Salient features of Indian Economy
India is a Mixed economy. In a mixed economy, public sector (govt. owned) business enterprises exist along the private sector to achieve a welfare state (promoting, protecting social and economic well being of citizens) with a socialist pattern of society. Ever since independence, India’s economic development has been guided by the twin objectives of developing:
- a) a rapidly and technologically progressive economy by democratic means; and
- b) a social order based on justice, offering equal opportunity to every citizen of the country.
In India, almost 60-70% of the total population still resides in rural areas and hence they depend on agriculture for their livelihood. It contributes only ~16% to GDP of India.
India is overpopulated. In every decade the Indian population gets increased by about 20%. During 2001-11, the population increased by 17.6%. With this high growth rate of the population about 1.7 crore new persons are added to the Indian population every year. To sustain 17.5% of the world population India only has 2.46% of the world’s land area. This has lead to a high population density and food scarcity.
India has not yet achieved the goal of balanced economic development. In a balanced economy, first, the primary sector should develop and then the secondary sector and later on the tertiary sector. But, in India, the 1st primary sector developed and then the secondary sector was overridden and directly tertiary sector developed. According to the latest data available, about 64% of the total labor force is dependent on agriculture, 16% on industries and the rest about 20% on the trade, transport and other services. Secondary sector results in capital formation in an economy which is weaker in India. India needs an emphasis on the secondary sector to sustain its economy.
Another basic characteristic of the Indian economy is the existence of capital deficiency which is reflected in two ways –
- The amount of capital per head available is low; and
- The current rate of capital formation is also low.
India has to replace the current capital goods with new capital goods to increase the produce and capital formation as there is a direct relationship between capital formation and the growth trajectory.
There is a lack of physical infrastructure (i.e. road, electricity, banking, transportation, insurance, energy) and the social infrastructure (i.e. education, health, housing, drinking water, sanitation) that hinders the development process of a country.

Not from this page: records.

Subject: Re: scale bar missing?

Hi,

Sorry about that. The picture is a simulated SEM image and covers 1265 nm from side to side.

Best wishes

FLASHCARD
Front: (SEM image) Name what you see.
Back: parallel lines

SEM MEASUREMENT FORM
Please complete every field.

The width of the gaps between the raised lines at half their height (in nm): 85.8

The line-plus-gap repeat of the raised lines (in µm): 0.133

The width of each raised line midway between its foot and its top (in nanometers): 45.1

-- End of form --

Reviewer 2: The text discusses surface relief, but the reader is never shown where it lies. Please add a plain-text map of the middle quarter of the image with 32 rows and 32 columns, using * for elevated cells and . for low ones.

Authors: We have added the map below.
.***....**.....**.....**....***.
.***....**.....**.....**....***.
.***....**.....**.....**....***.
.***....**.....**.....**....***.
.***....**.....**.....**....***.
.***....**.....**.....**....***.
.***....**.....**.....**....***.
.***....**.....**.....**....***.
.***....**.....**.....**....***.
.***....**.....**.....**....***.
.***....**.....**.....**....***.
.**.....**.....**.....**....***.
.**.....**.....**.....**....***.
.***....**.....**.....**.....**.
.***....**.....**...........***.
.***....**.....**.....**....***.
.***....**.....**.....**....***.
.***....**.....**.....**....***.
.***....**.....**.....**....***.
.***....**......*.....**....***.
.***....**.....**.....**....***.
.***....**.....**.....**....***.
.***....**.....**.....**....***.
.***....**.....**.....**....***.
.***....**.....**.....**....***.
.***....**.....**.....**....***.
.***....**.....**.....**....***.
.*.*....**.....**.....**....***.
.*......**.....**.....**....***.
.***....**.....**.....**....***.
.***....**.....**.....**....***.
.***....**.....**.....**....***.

Social Infrastructure: Helps the economic system from outside, increases the quality of human resources.
Physical Infrastructure/Economic infrastructure: It helps the economic system from inside; i.e. road, electricity, banking, transportation, insurance, energy etc.
India lacks a regulatory framework for infrastructure. India requires an independent regulatory body like SEBI which should protect the investors from uncertainties, it should remove the obstacles for Public-Private projects and safeguard economic projects.
Certain institutions necessary for economic development are not adequately developed. For instance, to mobilize savings and more especially the savings of the rural sector, the creation and the development of financial institutions is essential. India suffers from the inadequacy of financial institutions in rural areas.